University Core Writing
University Core Writing courses are intended to help students become skilled analytical readers; writers of clear, focused, graceful, mechanically correct, and appropriately complex prose; and competent researchers. Most students take UCWR 110: Writing Responsibly during the Fall or Spring semester of their first year. Concurrently, some students will be required to enroll in UCWR 109: Writing Responsibly Writing Lab, which offers additional workshop-based support for students. The skills learned in UCWR 109/110 are essential to a student’s success in college courses as well as Loyola’s Writing Across the Curriculum (WAC) Program. A final course grade of “C-“ or better is required to complete the University Core Writing requirement in UCWR 110. Students who do not earn this grade must repeat the course in the semester immediately following.
UCWR 109: Writing Responsibly Writing Lab
(3.00 credits)
Students who receive a ‘219’ on their Writing Placement Assessment (WPA) must register for UCWR 109 and UCWR 110 courses concurrently. The former is a co-requisite workshop-based lab that underpins the academic writing and skills students are working on in UCWR 110. The lab section will provide additional resources, support, and individualized instruction on the content, skills, and assignments in the core UCWR 110 course, including the steps of brainstorming, drafting, peer review, revision, and final editing. Via in-class writing, activities, and conferences, students will further strengthen skills in academic summary, analysis, synthesis and research strategies in the context of the essays they are writing for UCWR 110.

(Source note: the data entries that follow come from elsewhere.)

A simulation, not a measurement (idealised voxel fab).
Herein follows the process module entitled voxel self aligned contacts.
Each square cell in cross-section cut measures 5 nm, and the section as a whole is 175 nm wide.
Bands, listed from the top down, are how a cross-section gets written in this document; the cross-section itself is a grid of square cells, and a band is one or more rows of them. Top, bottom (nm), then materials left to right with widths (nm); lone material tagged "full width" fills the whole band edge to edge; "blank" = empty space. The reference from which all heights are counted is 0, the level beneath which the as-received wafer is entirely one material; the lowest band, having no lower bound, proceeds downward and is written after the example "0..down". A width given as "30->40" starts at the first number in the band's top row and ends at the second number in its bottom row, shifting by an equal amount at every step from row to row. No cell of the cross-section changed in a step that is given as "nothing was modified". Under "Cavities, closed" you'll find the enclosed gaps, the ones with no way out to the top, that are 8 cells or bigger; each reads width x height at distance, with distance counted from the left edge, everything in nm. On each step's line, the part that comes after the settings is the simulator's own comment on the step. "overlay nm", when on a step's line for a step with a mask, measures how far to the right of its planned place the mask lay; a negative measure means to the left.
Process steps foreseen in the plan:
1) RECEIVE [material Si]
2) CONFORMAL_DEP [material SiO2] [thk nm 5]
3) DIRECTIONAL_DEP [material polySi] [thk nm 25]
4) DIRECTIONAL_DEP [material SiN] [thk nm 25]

UCWR 110: Writing Responsibly
(3.00 credits)
This University Core Writing course aims to teach students to write clearly and effectively, through the steps of brainstorming, peer review, revision, and final editing. Students will learn to articulate, organize, and support written positions as well as how to read texts carefully and critically and to recognize how various perspectives inform interpretations of texts. Students will see the importance of reading, writing, listening and speaking well. By collaborating with others as well as seeing the value of revision and the recursive nature of the writing process, students will be better prepared for classes across Loyola. The course will promote grammatical, compositional, methodological, and rhetorical skills in the service of effective communication. As a result, the course will have at least four writing assignments that add up to approximately 30 pages of writing over the semester. Papers will include: 1) summary/response, 2) analysis, 3) synthesis, and 4) a researched argument project (which will include a proposal and annotated bibliography). These assignments will receive timely feedback from instructors with the goal of effective revision by students. An instructor may use peer-input for the process of revision, but such input will not replace input from the instructor.
By the end of the Writing Seminar, students will:
- Use writing and reading for inquiry, learning, and communicating.
- Understand a writing assignment as a series of tasks-- including finding, evaluating, analyzing, and synthesizing appropriate primary and secondary sources to clearly formulate a claim.
- Respond appropriately to different audiences and different rhetorical situations.
- Develop strategies for generating, revising, editing, and proof-reading.
- Understand writing as an open process that permits writers to use later invention and re-thinking to revise work.
- Use standard written English clearly and effectively.